General Motors Death Watch 56: The Spin Starts Here

general motors death watch 56 the spin starts here

Last Thursday, GM's Vice President of Global Communications sat with the suits and outlined his plan to rescue The General's image from public crucifixion. The man in charge, Steve "Twisted Sister" Harris, had been lured out of semi-retirement from a PR firm specializing in "reputation challenging situations." Ironically, The McGinn Group's website lists GMAC and The US Department of Justice as customers (although the federal seal is too blurry to be sure exactly which federal agency spent our tax dollars burnishing its image). More to the point, the opening animation silently intones "Experience. Accountability. Judgement". Talk about foreshadowing…

Yup, GM's Judgement Day is on its way. Meanwhile, Twisted Sister wants American consumers to know what a great job General Motors has done, is doing and will do, bet your bottom dollar, tomorrow. We're talking high mileage vehicles, clean-running ethanol engines, JD empowerment, we-must-be-doing-something-right sales figures, that kind of thing. Like most people paid to spin straw into gold, Sister doesn't trust the media with this message. He prefers working with cappucino-fuelled creatives to fashion fabulously expensive TV, print, radio, direct mail and web-based campaigns– rather than sitting down with cynical journalists prone to going "off message" and arguing about silly things like facts.

Although GM recently trimmed $200m from its '06 ad budget, it will still spend $1.2b flogging its products. There's bound to be enough loose change down the back of the corporate sofa to subsidize Operation Love Me Tender. Besides, with all this press about plant closures, layoffs, billion dollar losses, a Presidential f-off and the "b-word", Sister's sledgehammer PR campaign seem a reasonable idea. Unless something's done to alter GM's tragic trajectory, consumers are heading straight for the 'you can't touch this' tipping point, where buying any GM product will seem like throwing money into a black hole. Why not sell potential customers a little automotive anti-gravity?

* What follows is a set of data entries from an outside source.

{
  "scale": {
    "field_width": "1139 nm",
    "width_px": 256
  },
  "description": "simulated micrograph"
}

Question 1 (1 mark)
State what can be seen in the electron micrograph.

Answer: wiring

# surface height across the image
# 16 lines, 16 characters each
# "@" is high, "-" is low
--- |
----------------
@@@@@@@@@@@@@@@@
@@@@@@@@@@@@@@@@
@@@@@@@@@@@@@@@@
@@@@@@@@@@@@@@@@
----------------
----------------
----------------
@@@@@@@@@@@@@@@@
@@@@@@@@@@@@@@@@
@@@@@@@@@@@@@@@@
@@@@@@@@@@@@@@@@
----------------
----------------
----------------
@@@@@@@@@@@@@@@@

Simply put, the harder GM pushes the fact that they're doing well – or will do well, you know, eventually – the more people will believe they're headed for oblivion. GM's spinmeisters fail to understand the depth of consumer ill-will towards The General. For decades, millions of people spent their hard-earned cash on poorly made, unreliable and (come trade in) expensive GM vehicles. Their complaints were met with arrogance, deceit and indifference. These disgruntled customers told their friends, neighbors and co-workers about their misery and vowed "never again." In fact, the GM resentment bank is so full that any claim that "we're different; we've changed" will sound like a junkie's pleas for his twelfth chance.

Twisted Sister beware: it's American car buyers who are cynical about GM, not journalists. (As far as I can tell, the automotive press is desperate to see a GM turnaround.) So how do you convince deeply skeptical consumers that the new, new GM is worthy of their patronage? You sure as Hell don't launch a glossy ad campaign exhorting them to share your pride in a reborn American institution, to buy into GM's new spirit of honesty, resilience and determination. No, you start somewhere else: the only place where you have the slightest hope in Hell of changing public perceptions about General Motors. You start with the product.

The best promotional device in the world was, is and always will be a great product. Any PR or ad campaign touting GM's imminent recovery that isn't specifically and credibly tied to product excellence is doomed to failure. That's because the average customer doesn't care about the company that makes their car, any more than they care about the company that makes the electricity powering their home. They care about their car. If The General's products fail to live up to the automaker's promises of reliability, quality or style; if there's the tiniest gap between expectation and reality, all the money spent "selling" that promise will be wasted. And that's provided you can devise a way to get customers to drop their barge poles.

Sure, GM makes some great vehicles: the current Chevrolet Corvette, Cadillac CTS-V and um, whatever. But the vast majority of The General's vast product range simply isn't good enough to give Sister's band of brothers the rustoleum they need to save GM's tarnished image from corroding into dust. (You try and build a "This ain't the same old GM" around a Pontiac G6 or Saab 9-7X.) Of course, even if GM made Carreras, Camry's and F150's, it still wouldn't stop the company's slide into bankruptcy. Until The General sorts out its sky-high labor costs, trims its dealer network and ditches its moribund brands, they're a dead automaker spinning. On the other hand, if The General DID make great products– and ONLY great products– at least they'd have something to talk about in the meantime.